Today was the last day before the start of the second, and last, term. Today the weather could not have been more perfect, and today I set out bright and early on a charity-shop crawl in search of a dress, because this is Oxford and I am going to a black-tie dinner next weekend, and if I am going to play the part of someone who goes to black-tie dinners, I am going to play by the rules. But before I found a great dress, some hours later, I happened by serendipitous accident into the best secondhand bookshop, and perhaps the most secret bookshop, in all of Oxford. It’s no Oxfam—you won’t find a book there for under £5. But you will find the third volume of Symonds’ Renaissance in Italy, the one on The Fine Arts. And you will find W.H. Mallock’s The New Republic, in lovely early-twentieth-century leather binding. And you will tell yourself that it is simply absurd to spend too much money on the collected works of Pater when the collected works of Pater will not fit in your suitcase. And you will ask for the first time in your life to please see that book behind the locked glass door, because you read the word “Ionica” on the binding and you know it’s one of of a very rare edition of William Johnson Cory’s “Uranian” verse, which was for Symonds a key pinpoint in the homoerotic literary tradition. And the shopkeeper will watch eagle-eyed as you flip through the gilt-edged pages and take in the details; and as your eyes widen when you realize that the label with the Eton crest identifying the Ionica as a prize book is inscribed to someone with the same name as the name on the flyleaf of the Symonds you’re anxiously clutching. And you will buy the Symonds and the Mallock and step out into the sunshine, wondering if you can justify charging the £65 Ionica to your research grant.

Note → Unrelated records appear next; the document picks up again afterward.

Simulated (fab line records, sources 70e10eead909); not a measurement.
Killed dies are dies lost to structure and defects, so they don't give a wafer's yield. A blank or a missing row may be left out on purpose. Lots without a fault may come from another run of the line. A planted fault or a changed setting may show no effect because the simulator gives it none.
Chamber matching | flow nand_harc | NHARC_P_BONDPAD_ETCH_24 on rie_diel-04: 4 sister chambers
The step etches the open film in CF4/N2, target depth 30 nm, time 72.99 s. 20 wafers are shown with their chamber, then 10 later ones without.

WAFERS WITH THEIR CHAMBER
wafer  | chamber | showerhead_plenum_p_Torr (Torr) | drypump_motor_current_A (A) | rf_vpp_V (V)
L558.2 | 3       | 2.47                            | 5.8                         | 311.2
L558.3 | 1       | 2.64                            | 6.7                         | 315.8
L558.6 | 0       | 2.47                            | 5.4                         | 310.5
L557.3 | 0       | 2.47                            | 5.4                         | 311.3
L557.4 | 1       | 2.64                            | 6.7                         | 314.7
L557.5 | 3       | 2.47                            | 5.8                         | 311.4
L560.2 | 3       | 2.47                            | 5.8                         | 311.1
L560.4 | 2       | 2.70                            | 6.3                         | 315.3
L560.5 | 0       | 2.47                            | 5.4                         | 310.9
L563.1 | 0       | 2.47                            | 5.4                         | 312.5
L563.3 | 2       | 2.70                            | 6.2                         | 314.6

For after all, dear reader, it is the last day of seven weeks spent talking to Symonds. And (before finally going back to shopping just at the end of business hours and finding an ideal dress at the last possible minute) I spent hours trying to discover the identity of the man who wrote his name on the flyleaf of my new possession (no fruit has been borne yet, but I haven’t given up). And I spent the rest of the day in a café making my cappuccino last for hours and marking up a JP draft. In the long-shadowed, golden-glowing evening, I mixed fresh vegetables in with my pasta sauce out of a jar, and I watched the new Doctor Who, and wrote a blog post in which I, appropriately, sent tense consistency all to hell. And now I find myself called to reflect. What did I learn over my Easter vacation, dear reader? I learned that the world’s great college towns defy the expectations of minor nineteenth-century men of letters and grow up to have gay bars. And I learned that little girls defy their own self-sabotaging, anguished expectations and grow up to have research grants.

It Gets Better: brought to you by long, hard days of writing an 11,500-word essay in the sweet spring air of the city of dreaming spires. By dint of work and purpose, we make our lives into the very things we dream of inhabiting.